I didn't get sloppy due to frustration from not seeing results; in fact I've lost ten pounds and am thrilled. I KNOW no S works and will help me lose the rest of my excess weight if I stick with it. (Um, for the sake of honesty, I have to say that I have eaten so much lately that I think I have regained 5 out of the 10 pounds. I will know for sure when I weigh in August 1st-3rd.)
I didn't get sloppy because I prematurely applied a mod or tweak. Oh, I thought about it, and even wrote in my personal thread about tying my weekly rewards to "not being an idiot" on the weekends. But some nice and successful no S dieters dissuaded me from doing this, so I never did it.

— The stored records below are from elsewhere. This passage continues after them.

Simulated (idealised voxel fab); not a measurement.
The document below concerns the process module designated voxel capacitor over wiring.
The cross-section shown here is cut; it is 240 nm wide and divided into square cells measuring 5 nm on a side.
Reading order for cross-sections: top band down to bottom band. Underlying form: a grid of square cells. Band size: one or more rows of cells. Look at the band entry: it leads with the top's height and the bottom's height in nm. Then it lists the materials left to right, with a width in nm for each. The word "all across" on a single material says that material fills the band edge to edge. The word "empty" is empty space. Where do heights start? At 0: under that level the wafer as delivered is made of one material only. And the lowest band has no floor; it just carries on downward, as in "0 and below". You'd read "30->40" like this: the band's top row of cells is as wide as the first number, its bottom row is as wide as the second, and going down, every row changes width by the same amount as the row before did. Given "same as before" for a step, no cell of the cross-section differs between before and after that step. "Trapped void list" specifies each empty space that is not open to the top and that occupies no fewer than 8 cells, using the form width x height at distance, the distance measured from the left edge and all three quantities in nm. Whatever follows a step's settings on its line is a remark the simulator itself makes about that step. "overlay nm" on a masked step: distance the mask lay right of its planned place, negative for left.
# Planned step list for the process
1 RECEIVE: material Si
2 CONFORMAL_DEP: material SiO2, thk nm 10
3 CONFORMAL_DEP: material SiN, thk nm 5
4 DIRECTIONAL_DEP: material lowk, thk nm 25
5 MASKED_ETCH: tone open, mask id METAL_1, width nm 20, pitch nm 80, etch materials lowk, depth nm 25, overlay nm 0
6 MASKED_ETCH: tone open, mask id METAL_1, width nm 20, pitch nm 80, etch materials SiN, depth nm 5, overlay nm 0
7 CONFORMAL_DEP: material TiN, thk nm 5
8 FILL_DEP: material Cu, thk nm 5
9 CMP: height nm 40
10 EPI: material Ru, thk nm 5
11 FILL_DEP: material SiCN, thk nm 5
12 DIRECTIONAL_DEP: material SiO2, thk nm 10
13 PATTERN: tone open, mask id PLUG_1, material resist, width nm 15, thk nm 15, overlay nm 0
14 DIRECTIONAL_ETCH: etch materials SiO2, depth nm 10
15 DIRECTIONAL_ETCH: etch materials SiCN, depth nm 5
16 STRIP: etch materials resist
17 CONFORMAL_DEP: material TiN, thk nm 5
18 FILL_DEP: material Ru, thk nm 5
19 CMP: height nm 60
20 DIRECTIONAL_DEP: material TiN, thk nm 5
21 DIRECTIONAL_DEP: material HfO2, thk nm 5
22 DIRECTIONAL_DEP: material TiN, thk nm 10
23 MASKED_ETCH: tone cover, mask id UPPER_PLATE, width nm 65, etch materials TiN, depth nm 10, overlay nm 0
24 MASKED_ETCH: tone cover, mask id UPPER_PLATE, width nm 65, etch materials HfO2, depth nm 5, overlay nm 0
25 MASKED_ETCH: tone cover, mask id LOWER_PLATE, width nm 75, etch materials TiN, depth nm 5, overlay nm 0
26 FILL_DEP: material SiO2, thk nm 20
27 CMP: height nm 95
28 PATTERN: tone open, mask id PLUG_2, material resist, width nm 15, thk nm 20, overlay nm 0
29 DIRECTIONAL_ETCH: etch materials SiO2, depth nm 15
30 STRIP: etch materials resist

For several weeks, I thought I had gotten sloppy due to the stress and excitement of having lots of overnight visitors over to the new home starting in mid-June, and having lots of S events that made it hard for me to get back into a green streak. Like back-to-back birthdays and a wedding anniversary during the week, for example. In retrospect, I think I might have been lying to myself and trying to legitimize my behavior...I think part of me was feeling, after 21 days of good behavior, like "okay, I have behaved long enough, now screw this!" Because it never really felt easy to me, like it seems to be for other people. Week 3 was as difficult as week 1, and week 5 was no easier than week 3.
I know that if there's one diet out there that discourages that kind of "alright, I'm done, now I can go back to being a glutton" mentality, it's no-S. Yet 'm wondering, after making it into the 21 day club, what specifically there is to shoot for besides good compliance for the rest of one's life. I mean, the rest of one's life?! As much as I believe in no S, the idea is daunting to me.
And I think this is why things started going downhill for me after reaching Day 21. I knew I couldn't focus on my weight; it would drive me crazy and screw up my behavioral progress. But focusing on "days on habit" somehow wasn't inspiring either, perhaps because I felt I should be trying to rack up one long continuous string of perfect adherence...which meant there was no end number to shoot for.
I need some short-to-medium term objective. The idea I'm playing with now is issuing myself a series of 21 day challenges to keep me motivated. The challenges would always have the no S rules as a foundation and one extra thing on top--like 21 days of no multitasking during meals (no reading, watching TV, etc.) or 21 days of eating a whole grain at least once a day. Things that are do-able for 21 days, but that I don't expect to keep up with and track for eternity. Just habits I'd like to acquire and start to do naturally most of the time, over time.
So at the end of this too-long post, what I'm wanting to know is:
1. Did anyone else become lost after 21 days or some other pre-determined marker (days, pounds, whatever the case may be)--and if so, how did you find your way back?
2. Does anyone else issue self-challenges? Any suggestions on how to stay motivated, especially if you are doing the challenge solo? I know there are challenges issued for each month on the discussion board that help alot of people, but right now that's not lighting a fire under me.
![Confused :?](./images/smilies/icon_confused.gif)
3. How are other emotional eaters/binge eaters out there coping? This is part of my problem, still, although I don't know how big of a part. I can't figure out if my excessive weekend eating is just like a delayed binge, in which I'm eating to cope with everything that's happened that week, or if I'm eating so damn much because I simply love delicious desserts that much. I honestly don't know.